The key is that the field name trace_id matches the regex in the Loki data source derivedFields configuration from Step 9.

Step 21: Enable Exemplars in Prometheus#

Exemplars link individual metric samples to the trace that generated them. Your application must emit exemplars in its Prometheus metrics:

// Go example with prometheus client
histogram.With(labels).Observe(duration, prometheus.Labels{"traceID": span.SpanContext().TraceID().String()})

Prometheus must be configured to store exemplars (enabled by default in kube-prometheus-stack).

Phase 4 Verification#

The acid test for correlation: starting from a single alert, you should be able to navigate the full path.

  1. Open an alert in Grafana
  2. Click through to the dashboard panel that triggered it (metrics)
  3. Click “Explore” on a spike in the graph
  4. Split the Explore view, add Loki as second panel
  5. Click a log line that contains a trace_id
  6. The trace opens in Tempo showing the full request path

If any link in this chain is broken, check the data source uid references match between ConfigMaps.

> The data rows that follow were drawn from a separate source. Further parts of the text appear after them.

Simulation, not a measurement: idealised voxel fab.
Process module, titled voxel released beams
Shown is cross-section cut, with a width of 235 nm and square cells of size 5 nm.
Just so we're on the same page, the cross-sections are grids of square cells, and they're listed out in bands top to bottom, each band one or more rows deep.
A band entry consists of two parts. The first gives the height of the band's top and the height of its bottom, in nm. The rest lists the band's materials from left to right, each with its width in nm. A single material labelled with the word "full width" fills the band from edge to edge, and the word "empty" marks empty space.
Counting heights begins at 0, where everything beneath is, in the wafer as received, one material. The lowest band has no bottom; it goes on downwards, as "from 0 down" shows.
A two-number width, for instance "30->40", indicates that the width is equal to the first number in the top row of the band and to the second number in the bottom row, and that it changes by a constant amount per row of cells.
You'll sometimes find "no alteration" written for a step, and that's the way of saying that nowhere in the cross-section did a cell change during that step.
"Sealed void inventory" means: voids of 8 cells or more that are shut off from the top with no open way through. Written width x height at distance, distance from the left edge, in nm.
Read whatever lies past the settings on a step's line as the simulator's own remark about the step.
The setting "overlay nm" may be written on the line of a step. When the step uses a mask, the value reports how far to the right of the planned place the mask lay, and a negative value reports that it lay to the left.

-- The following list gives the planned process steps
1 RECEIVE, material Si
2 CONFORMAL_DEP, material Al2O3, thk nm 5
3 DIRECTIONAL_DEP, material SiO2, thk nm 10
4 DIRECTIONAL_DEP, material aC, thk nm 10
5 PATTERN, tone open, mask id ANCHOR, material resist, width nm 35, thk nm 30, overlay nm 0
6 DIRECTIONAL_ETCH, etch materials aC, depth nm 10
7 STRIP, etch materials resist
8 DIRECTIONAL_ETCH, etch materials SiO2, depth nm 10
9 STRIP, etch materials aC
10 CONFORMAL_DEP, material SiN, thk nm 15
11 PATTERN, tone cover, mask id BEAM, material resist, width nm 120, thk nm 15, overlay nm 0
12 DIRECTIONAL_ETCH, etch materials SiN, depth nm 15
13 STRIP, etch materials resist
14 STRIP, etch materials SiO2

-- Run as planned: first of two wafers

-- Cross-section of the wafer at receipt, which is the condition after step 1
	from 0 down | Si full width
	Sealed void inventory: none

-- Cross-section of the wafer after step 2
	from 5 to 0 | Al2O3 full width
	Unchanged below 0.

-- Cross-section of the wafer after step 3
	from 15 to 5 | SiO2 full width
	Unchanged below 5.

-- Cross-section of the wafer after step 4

Rollback: Correlation is purely configuration. Delete the data source ConfigMaps and restart the Grafana pod to revert.

Phase 5 – Alerting#

Step 23: Configure Alertmanager Receivers#

# Create a secret with the Alertmanager configuration
cat <<'EOF' | kubectl apply -f -
apiVersion: v1
kind: Secret
metadata:
  name: alertmanager-config
  namespace: monitoring
stringData:
  alertmanager.yaml: |
    global:
      resolve_timeout: 5m
      slack_api_url: "https://hooks.slack.com/services/YOUR/SLACK/WEBHOOK"

    route:
      receiver: "default-slack"
      group_by: ["alertname", "namespace", "job"]
      group_wait: 30s
      group_interval: 5m
      repeat_interval: 4h
      routes:
      - match:
          severity: critical
        receiver: "pagerduty-oncall"
        group_wait: 10s
        repeat_interval: 1h
      - match:
          severity: warning
        receiver: "team-slack"
        repeat_interval: 12h

    receivers:
    - name: "default-slack"
      slack_configs:
      - channel: "#alerts"
        title: '[{{ .Status | toUpper }}] {{ .CommonLabels.alertname }}'
        text: '{{ range .Alerts }}*{{ .Annotations.summary }}*\n{{ .Annotations.description }}\n{{ end }}'
        send_resolved: true

    - name: "pagerduty-oncall"
      pagerduty_configs:
      - service_key: "YOUR_PAGERDUTY_SERVICE_KEY"
        severity: '{{ .CommonLabels.severity }}'

    - name: "team-slack"
      slack_configs:
      - channel: "#team-alerts"
        send_resolved: true
EOF

Step 24-25: Create Alerting Rules#

cat <<'EOF' | kubectl apply -f -
apiVersion: monitoring.coreos.com/v1
kind: PrometheusRule
metadata:
  name: infrastructure-alerts
  namespace: monitoring
  labels:
    release: kube-prometheus
spec:
  groups:
  - name: node-health
    rules:
    - alert: NodeNotReady
      expr: kube_node_status_condition{condition="Ready",status="true"} == 0
      for: 5m
      labels:
        severity: critical
      annotations:
        summary: "Node {{ $labels.node }} is not ready"
        description: "Node has been NotReady for more than 5 minutes."

    - alert: NodeHighCPU
      expr: 100 - (avg by(instance) (rate(node_cpu_seconds_total{mode="idle"}[5m])) * 100) > 85
      for: 15m
      labels:
        severity: warning
      annotations:
        summary: "High CPU on {{ $labels.instance }}"
        description: "CPU usage above 85% for 15 minutes."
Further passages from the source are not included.